Also note that the word holacracy is a registered trademark. It is a brand, which always raises red flags in my world regarding its methods. Is it really something new or is the word made up to muddy the already turbid waters in management consulting.

But, I promised to talk about what Tony Hsieh is doing at Zappos and provide a more reasonable context for the structural decisions he is making.

First, “getting rid of bosses.” Boss-ing is something siblings do to each other. Indeed, it is a power struggle. The descriptions of holacracy appear to equate boss with the word manager. I am always amused at where the power lies in the manager-team-member relationship. It is like telling a kid that they have to eat broccoli. But, it is the kid who will determine if broccoli will, in fact, be eaten. Being an effective manager has very little to do with power.

“There are no managers in the classically defined sense. Instead, there are people known as “lead links” who have the ability to assign employees to roles or remove them from them.”

When I look at the “classic definition” of a manager, that person is vested with some very specific authorities. How is this “lead link” different?

  • Determine who is on the team.
  • Determine who is off the team.
  • Set the objective.
  • Assess the team member’s effectiveness in the context of the objective.

“Zappos and Robertson are careful to note that while a holacracy may get rid of traditional managers (those who both manage others’ work and hold the keys to their career success), there is still structure and employees’ work is still watched. Poor performers, Robertson says, stand out.”

So, now I am curious. Just exactly who is it that is doing all the watching if it’s not the manager? Is “lead link” another word for manager?

So, what is all this talk about abolishing managers?

“while the system lacks traditional managers, it does not mean that leaders won’t emerge.”

No shit. Leadership is an observable phenomenon, it happens. And when an organization selects its managers, it had better be paying attention to qualities of managerial leadership (as opposed to political leadership, parental leadership, spiritual leadership).

Apparently, Tony wants to provide the appearance of the absence of managers, by defining broad latitudes of discretion within the various levels of work at Zappos. That is what hierarchy is all about. Hierarchy is not about being the boss, it is not about command and control. Hierarchy is about establishing the boundaries of discretionary judgment within a level of work.

Discretionary judgment is required to make decisions and solve problems appropriate for that level of work. And most teams can handle the problems and decisions that sit within their level of work.

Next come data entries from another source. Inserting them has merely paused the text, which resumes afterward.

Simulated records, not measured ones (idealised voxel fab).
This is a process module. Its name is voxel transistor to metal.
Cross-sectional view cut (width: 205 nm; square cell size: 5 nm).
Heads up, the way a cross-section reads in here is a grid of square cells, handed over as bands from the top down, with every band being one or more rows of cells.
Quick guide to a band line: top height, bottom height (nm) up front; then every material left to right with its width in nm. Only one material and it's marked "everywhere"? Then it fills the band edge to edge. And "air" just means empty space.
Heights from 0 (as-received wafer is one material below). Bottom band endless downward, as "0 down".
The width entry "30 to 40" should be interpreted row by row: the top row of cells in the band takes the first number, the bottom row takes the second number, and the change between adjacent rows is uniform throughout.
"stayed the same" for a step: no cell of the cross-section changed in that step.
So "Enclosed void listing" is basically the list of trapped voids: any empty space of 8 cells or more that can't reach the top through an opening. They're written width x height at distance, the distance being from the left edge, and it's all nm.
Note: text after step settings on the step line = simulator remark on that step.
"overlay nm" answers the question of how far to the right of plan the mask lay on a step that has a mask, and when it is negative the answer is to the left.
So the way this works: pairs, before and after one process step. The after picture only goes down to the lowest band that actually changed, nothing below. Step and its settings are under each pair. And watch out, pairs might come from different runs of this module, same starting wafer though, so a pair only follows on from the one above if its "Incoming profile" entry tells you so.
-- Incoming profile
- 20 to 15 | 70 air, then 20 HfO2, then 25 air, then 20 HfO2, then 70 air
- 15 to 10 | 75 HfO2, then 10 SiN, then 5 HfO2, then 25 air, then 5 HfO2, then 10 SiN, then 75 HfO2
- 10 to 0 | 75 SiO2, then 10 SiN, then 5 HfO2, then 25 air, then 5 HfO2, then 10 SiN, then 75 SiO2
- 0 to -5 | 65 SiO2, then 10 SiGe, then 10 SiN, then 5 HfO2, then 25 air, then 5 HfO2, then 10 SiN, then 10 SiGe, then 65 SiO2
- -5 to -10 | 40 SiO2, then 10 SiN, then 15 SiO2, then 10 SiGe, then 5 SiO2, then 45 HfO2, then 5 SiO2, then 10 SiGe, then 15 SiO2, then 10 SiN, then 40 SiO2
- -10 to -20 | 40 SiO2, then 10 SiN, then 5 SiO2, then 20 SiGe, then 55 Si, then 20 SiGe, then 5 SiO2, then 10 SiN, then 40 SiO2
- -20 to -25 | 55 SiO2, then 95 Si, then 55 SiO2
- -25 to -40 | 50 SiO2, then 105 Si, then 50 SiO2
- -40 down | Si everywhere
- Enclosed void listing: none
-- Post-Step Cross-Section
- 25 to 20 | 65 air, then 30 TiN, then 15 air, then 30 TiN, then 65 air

Here’s the pinch. When the problem is difficult or the decision is hard, on the upper end of that level of work, who does the team go to? That would be the manager. Being a manager is NOT about telling people what to do (boss-ing), it is about bringing value to the problem solving and decision making of the team. And that’s the role of the manager. At Zappos, those people exist, and Tony knows exactly who they are. I don’t care what he calls them.

I Need Your Help

I have been asked to make a presentation at an international conference sponsored by the Global Organization Design Society at the IBM Palisades Center NY, July 31-Aug 5, 2014.

I need your help in my preparation for that presentation. My subject at the conference will be how companies have applied the Time Span principles contained in the research of Elliot Jaques. I am looking for both informal application in how a manager sees decision making and problem solving to formal application in hiring systems or organizational changes in structure.

If you have attended one of my Time Span workshops (I have delivered 400 workshops over the past ten years) and you have used some principle or understanding to help you in your managerial work, I would like to hear from you. Please use the form at Ask Tom to send me a short note.

Thank you for your interest in the Time Span research of Elliott Jaques.

The Shift from Supervisor to Manager

“Tell me, Joel, in making your transition from supervisor to manager, why do you think things slowed down for you?” I asked.

“The biggest difference,” he replied, “is that I am not dealing with things so much as I am dealing with people. When I was a supervisor, I just made sure material got received, stocked, staged and moved around, that machines worked, and that everybody was at their workstation. Sure, things shifted around and we changed the schedule all the time, but it was easy compared to this. As a manager, things have slowed down, but it’s a lot harder to get things done. It’s more complicated. I have to think further into the future.”

“How far into the future did you have to think as a supervisor?” I pondered.

Joel thought for a minute. He had never considered how far into the future he to think. “Well, as a supervisor, I guess it was only a few months out.  I mean, we had some long lead time items, and sometimes we had to reject materials that were out of specification, meaning the lead time doubled, but even with that, four to five months.  And with people, I just scheduled from the list of people of the team.  Now, I have to look out and see if we have enough people on the list.  I have to decide who is on the team.”

“Tell you what, Joel. The next time we meet, I want you to list out the longest tasks you had as a supervisor. I want to go over that list with you to see if we can make some sense moving forward as a manager.”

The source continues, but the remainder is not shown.